But not as much as blacks did.

@class0f2017 Asians received reparations for the camps they were put in. Blacks never received reparations for slavery.

Getting into a discussion regarding reparations in like a politician willfully discussing illegal Israeli settlements. It’s a discussion that going to be mired in mud no matter how committed each party is to productive discourse.

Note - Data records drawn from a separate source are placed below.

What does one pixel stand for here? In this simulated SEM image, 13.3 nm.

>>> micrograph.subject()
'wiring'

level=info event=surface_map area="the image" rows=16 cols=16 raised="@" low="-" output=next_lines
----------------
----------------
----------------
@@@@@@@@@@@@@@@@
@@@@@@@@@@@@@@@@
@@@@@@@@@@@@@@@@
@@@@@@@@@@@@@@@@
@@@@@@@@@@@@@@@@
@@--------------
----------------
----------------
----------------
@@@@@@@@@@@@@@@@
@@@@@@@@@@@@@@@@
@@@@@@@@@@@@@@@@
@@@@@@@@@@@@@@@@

The main problem with reparations, as I see it, isn’t determining who deserves them and how much. There are commissions that can be created to sort all of that out. It’s determining from whom the reparations are to come. Obviously, it’s taxpayer money, but you can’t take it from the general pool lest you tax immigrants whose families moved here after 1865 for it, and you can’t take it from the families of former slaves lest you open the door to doing more harm than good. That leaves a very small payer base, one that’s been singled out for taxation (in violation of the 14th Amendment, imo), that could be unduly stressed by the amounts eventually agreed upon by members of the commission. And, if you want to delve further, do we provide different amounts in reparation money to those whose ancestors lived on big vs small plantations? For those whose ancestors were lynched by the KKK? For those who suffered segregation vs unfair conviction in court? How do you prove those things in the absence of record? I mean, it’s an issue that can’t be touched because passions are high on both sides, but it’s also an issue that could never be addressed to the satisfaction of either party.

So set monetary reparations aside and look specifically at ways we can improve the lives of those living today. If we assume that institutionalised racism not only still exists but is pervasive, and we also acknowledge that kids growing up with single parents (for whatever reason) and with a family history of illiteracy, crime, drug abuse, or poverty are less likely to succeed without a leg-up, then we have to conclude - as citizens of a moral society - that some form of affirmative action is necessary. Ideally, whatever system is put in place doesn’t hurt more than it helps. Striking the balance is what’s difficult.

@CaliCash , The reparations you are referring to what when Americans of Japanese ancestry were unconstitutionally interned and denied their rights as American citizens. That was a specific instance of limited duration for a specific group and an egregious violation. They were only paid a token amount - $20K -for being held prisoner for 3 years during WW2 in 1988 under Reagan when many of the internees were still living. You cannot make the same argument about slavery because it was constitutional until 1865, and you have practical problems @SirPepsi refers to.

Discrimination against Asians was widespread in the post civil war era, as it was with blacks. There was an initial wave of Chinese immigration as labor to build the railroads, but in the following decades the US introduced quotas to favor European over Asian immigration. More recent Asian immigrants are primarily highly skilled and it mostly their children who are experiencing the negative effects of AA. Lower skilled immigrants avoid AA as first time college students.

If universities would see each applicant as an individual, and not as merely a member of a racial or ethnic group, it might be a step forward. Asian-Americans are not treated equally in college admissions at many universities. Saying that has been demonstrably true for African Americans, Jewish Americans and Catholics does not make it any more palatable today. JMHO.

At what “tier” does affirmative action start? Most average state schools and lower ranked schools in general only care about GPA+test scores. How many schools actually have “holistic admissions” where they care considerably about race?